Over the last four days, however, the GOP presidential nominee and his top aides have issued contradictory signals as to whether Trump is backing off that core campaign pledge.

Aides have not said if Trump’s plan is under review because it appears politically unpalatable with moderate Republicans, or because forced deportations of millions of people would be prohibitively expensive and probably logistically impossible.

For now, the campaign has yet to provide specifics on how mass removals would be carried out, who would be targeted, and how much it would cost.

Immigration and Customs Enforcement deported 235,413 people last year, down from a record high of 409,849 in 2012, according to ICE records.
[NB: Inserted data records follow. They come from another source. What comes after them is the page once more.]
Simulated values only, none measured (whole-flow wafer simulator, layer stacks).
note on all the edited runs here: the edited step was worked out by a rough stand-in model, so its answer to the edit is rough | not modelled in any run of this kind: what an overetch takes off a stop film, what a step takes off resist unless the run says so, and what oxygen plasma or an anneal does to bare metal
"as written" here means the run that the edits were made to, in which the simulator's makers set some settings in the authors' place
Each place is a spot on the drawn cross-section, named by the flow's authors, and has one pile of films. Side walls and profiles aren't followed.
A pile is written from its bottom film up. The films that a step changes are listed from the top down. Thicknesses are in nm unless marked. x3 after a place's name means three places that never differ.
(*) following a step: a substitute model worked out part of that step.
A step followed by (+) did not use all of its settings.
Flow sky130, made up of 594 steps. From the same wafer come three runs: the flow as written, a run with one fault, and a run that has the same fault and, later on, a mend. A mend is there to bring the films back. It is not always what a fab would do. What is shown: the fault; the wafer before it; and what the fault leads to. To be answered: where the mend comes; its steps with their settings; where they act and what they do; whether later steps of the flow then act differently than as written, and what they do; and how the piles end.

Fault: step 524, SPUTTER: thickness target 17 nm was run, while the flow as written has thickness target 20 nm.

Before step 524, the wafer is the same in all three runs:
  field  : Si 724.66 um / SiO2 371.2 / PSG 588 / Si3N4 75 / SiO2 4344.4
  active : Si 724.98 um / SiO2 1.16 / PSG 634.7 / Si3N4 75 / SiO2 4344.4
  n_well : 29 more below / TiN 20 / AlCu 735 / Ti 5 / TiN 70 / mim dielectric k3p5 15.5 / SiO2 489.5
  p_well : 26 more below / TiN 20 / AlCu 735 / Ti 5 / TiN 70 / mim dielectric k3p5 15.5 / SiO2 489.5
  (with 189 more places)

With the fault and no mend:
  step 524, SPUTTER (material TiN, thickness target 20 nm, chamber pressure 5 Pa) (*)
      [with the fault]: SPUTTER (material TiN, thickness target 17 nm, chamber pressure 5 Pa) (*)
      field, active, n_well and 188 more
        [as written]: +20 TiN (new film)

The fall-off followed the Obama administration’s efforts to target individuals who threaten public safety or national security and not deport those with clean records and strong family ties in the U.S.

Independent groups have expressed widespread skepticism that a Trump administration could dramatically ramp up that process without disrupting key sectors of the economy, tearing apart millions of families and violating civil liberties on a mass scale.  

In May, a report by the right-leaning think tank American Action Forum estimated that finding, detaining, legally processing and deporting everyone who is in the country illegally would cost up to $300 billion.

To meet Trump’s two-year goal, the report said, Congress would need to appropriate money to hire, train and field about 90,000 immigration apprehension agents — up from 5,000 Enforcement and Removal Operations officers today.